We appreciate the reviewer’s suggestion. We have revised the manuscript accordingly by adding a brief summary highlighting the key contributions and anticipated findings (highlighted in lines 103-112).

 

  1. The article does not describe how the household travel survey data from 29 United States regions were obtained and processed. It is recommended that a detailed description of the data sources be added.
  • We have added a Data Source section to explicitly clarify the origins of the household travel survey data (highlighted in lines 242-248). This section now states that the data were obtained from various Metropolitan Planning Organizations (MPOs) and regional transportation agencies across 29 U.S. regions, collected as part of regional travel demand modeling efforts.
  • The data processing for the household travel survey data was already detailed in our manuscript. It includes:
    • The total number of trips and households in the final dataset.
    • The categorization of trips into home-based work (HBW), home-based other (HBO), and non-home-based (NHB) trips.
    • The handling of missing values for Random Forest (RF) modeling.
    • The variation in non-motorized mode share across different regions.
    • Mode Classification that clarifies that mode choice was categorized into walking, bicycling, public transit, and private vehicle use.
  • The data source and processing for the built environment were already included in the manuscript. This section covers:
    • The 5D framework variables at the Traffic Analysis Zone (TAZ) level.
    • The integration of parcel-level land use data to compute land use mix.
    • The use of GIS layers to extract intersection density, 4-way intersection percentages, and transit stop densities.
    • The inclusion of population and employment data at the block or block group level.
    • The calculation of regional employment accessibility using travel time skims for both auto and transit modes.
  • We have now added a section to incorporate sources of our Regional Variables that influence mode choice like: regional population and population density, gas prices, weather conditions, including temperature and precipitation, mentioning that these factors were obtained from sources such as governmental statistical agencies, climate databases, and fuel price reports and were integrated to capture broader regional influences on travel behavior (highlighted in lines 325-329).

 

  1. Table 1 in the literature review section needs to be adjusted. It is suggested that it be sorted or replaced by inserting references if it is written by year.

Good point! We have modified Table 1 to present the studies in chronological order (sorted by year) to improve clarity and consistency. This adjustment ensures a more structured presentation of the literature and facilitates easier comparison of research trends over time.

 

  1. What do the abbreviations below MPO in Table 2 mean?

The abbreviations listed under "MPO" in Table 2 represent the official acronyms used by the respective Metropolitan Planning Organizations (MPOs). These abbreviations are not custom-defined but are the standard designations used by each MPO. To clarify this, we have added a note below Table 2 (highlighted in line 231).

 

  1. When dealing with missing data values, the text only mentions that systematic processing was carried out to adapt to random forest modelling, and does not describe the specific processing method; different processing methods may have an impact on the results, and the relevant details should be added.

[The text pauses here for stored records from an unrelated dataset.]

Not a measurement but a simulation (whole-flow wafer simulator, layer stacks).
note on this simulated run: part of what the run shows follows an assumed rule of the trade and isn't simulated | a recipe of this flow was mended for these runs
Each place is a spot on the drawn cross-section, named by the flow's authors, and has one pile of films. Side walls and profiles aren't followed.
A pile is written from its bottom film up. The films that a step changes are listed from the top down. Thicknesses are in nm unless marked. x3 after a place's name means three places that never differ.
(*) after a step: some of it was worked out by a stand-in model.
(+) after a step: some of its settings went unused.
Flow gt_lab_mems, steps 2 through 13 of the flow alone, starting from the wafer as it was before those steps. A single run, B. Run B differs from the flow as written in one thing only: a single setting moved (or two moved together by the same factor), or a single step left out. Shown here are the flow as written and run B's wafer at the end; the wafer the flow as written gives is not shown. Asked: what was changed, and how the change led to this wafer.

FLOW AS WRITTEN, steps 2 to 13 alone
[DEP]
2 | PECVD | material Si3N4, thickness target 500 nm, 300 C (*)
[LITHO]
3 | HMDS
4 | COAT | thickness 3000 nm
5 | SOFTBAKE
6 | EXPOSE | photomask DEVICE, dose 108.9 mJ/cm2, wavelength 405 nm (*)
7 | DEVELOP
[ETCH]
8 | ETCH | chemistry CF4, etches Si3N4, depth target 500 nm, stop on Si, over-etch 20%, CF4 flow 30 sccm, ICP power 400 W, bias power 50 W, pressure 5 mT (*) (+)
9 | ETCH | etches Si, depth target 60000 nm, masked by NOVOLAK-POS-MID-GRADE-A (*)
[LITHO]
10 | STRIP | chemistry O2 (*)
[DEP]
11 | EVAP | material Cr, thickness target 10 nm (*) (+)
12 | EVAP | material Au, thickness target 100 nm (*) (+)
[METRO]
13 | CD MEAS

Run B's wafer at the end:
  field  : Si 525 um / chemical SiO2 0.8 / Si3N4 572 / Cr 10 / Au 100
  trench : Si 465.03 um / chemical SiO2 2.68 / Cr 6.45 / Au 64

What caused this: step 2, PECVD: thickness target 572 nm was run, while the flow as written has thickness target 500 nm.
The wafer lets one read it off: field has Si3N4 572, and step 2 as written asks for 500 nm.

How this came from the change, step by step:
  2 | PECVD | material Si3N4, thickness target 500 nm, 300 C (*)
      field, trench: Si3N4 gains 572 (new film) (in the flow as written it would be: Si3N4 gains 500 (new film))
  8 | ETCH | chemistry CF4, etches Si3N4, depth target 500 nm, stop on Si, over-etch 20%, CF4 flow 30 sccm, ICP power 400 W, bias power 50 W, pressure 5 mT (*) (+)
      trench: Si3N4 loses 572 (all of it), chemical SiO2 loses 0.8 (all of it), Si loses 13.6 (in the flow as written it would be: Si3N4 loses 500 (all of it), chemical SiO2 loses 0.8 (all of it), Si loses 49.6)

In handling missing values, we employed a simple case deletion approach, where observations with missing values were removed from the dataset. Since the proportion of missing data was relatively small, this method ensured that the integrity of the dataset was maintained without significantly affecting the representativeness of the sample. Additionally, given the robustness of Random Forest (RF) in handling varying sample sizes, eliminating missing observations did not negatively impact the performance of the model.

 

  1. The article does not discuss the selection of the RF model over other machine learning models (e.g., support vector machines, neural networks, etc.). It is recommended to add a discussion of the model selection process, explaining why the RF model is best suited for this study.

We appreciate the reviewer’s suggestion. To address this, we have added a discussion on the model selection process in the manuscript (highlighted in lines 360-364).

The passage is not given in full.